All the ONT 642-845 commands in one compact, portable resource

Preparing for the CCNP® certification? Working as a network professional? Here are all the CCNP-level commands for the ONT exam you need in one condensed, portable resource. The CCNP ONT Portable Command Guide is filled with valuable, easy-to-access information and is portable enough for use whether you’re in the server room or the equipment closet.

This book will help you memorize commands and concepts as you work to pass the CCNP ONT exam (642-845). The guide summarizes all CCNP certification-level Cisco IOS® Software commands, keywords, command arguments, and associated prompts, providing you with tips and examples of how to apply the commands to real-world scenarios. Sample configurations throughout the book provide you with a better understanding of how these commands are used in simple network designs.

The topics in this portable command guide cover how to do the following:

  • Describe Cisco VoIP implementations
  • Describe QoS considerations
  • Describe DiffServ QoS implementations
  • Implement AutoQoS
  • Implement WLAN security and management

Scott Empson is currently the assistant program chair of the bachelor of applied information systems technology degree program at the Northern Alberta Institute of Technology in Edmonton, Alberta, Canada, teaching Cisco® routing, switching, and network design courses in certificate, diploma, and applied degree programs at the post-secondary level.
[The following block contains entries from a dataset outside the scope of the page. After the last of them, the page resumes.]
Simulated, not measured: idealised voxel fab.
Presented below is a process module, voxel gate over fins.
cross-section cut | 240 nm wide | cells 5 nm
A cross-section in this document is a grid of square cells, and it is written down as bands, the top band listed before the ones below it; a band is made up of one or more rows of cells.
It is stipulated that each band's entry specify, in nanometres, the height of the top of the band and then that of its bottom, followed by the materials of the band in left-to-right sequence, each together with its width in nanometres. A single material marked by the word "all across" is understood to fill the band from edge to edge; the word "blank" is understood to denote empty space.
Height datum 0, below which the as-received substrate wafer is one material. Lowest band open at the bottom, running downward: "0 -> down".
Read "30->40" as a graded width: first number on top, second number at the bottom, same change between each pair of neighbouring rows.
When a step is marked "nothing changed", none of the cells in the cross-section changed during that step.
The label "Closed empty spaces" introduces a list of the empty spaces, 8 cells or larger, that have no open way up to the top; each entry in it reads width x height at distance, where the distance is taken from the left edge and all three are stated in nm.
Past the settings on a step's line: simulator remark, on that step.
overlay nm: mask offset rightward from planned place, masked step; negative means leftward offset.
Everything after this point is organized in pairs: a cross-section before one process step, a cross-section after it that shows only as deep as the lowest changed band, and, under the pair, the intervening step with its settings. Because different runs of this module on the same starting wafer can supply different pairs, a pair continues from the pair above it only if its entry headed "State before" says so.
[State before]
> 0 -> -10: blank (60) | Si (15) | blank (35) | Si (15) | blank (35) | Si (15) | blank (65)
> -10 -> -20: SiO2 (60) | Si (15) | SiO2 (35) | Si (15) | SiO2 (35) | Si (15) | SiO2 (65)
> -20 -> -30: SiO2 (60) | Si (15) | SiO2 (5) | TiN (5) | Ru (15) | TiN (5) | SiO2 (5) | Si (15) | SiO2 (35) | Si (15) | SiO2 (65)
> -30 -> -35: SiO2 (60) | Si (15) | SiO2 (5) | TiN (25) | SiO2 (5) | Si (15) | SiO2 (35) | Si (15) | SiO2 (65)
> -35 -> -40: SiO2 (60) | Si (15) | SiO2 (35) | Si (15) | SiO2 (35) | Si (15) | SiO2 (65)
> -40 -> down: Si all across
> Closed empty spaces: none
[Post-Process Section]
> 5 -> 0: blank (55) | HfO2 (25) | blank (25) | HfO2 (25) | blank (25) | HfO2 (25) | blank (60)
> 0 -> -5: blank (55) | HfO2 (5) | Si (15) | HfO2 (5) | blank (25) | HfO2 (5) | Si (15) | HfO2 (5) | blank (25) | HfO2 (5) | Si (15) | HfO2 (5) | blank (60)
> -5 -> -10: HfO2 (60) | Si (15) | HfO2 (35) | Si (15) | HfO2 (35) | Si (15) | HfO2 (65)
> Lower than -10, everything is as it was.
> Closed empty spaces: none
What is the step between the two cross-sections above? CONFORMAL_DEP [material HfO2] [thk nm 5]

Hans Roth is an instructor in the electrical/electronic engineering technology department at Red River College in Winnipeg, Canada.

  • Access all CCNP ONT commands–use as a quick, offline resource for research and solutions
  • Logical “how-to” topic groupings provide one-stop research
  • Great for review before taking the CCNP ONT certification exam
  • Compact size makes it easy to carry with you, wherever you go
  • “Create Your Own Journal” section with blank, lined pages allows you to personalize the book for your needs

This book is part of the Cisco Press® Certification Self-Study Product Family, which offers readers a self-paced study routine for Cisco certification exams. Titles in the Cisco Press Certification Self-Study Product Family are part of a recommended learning program from Cisco that includes simulation and hands-on training from authorized

Cisco Learning Partners and self-study products from Cisco Press.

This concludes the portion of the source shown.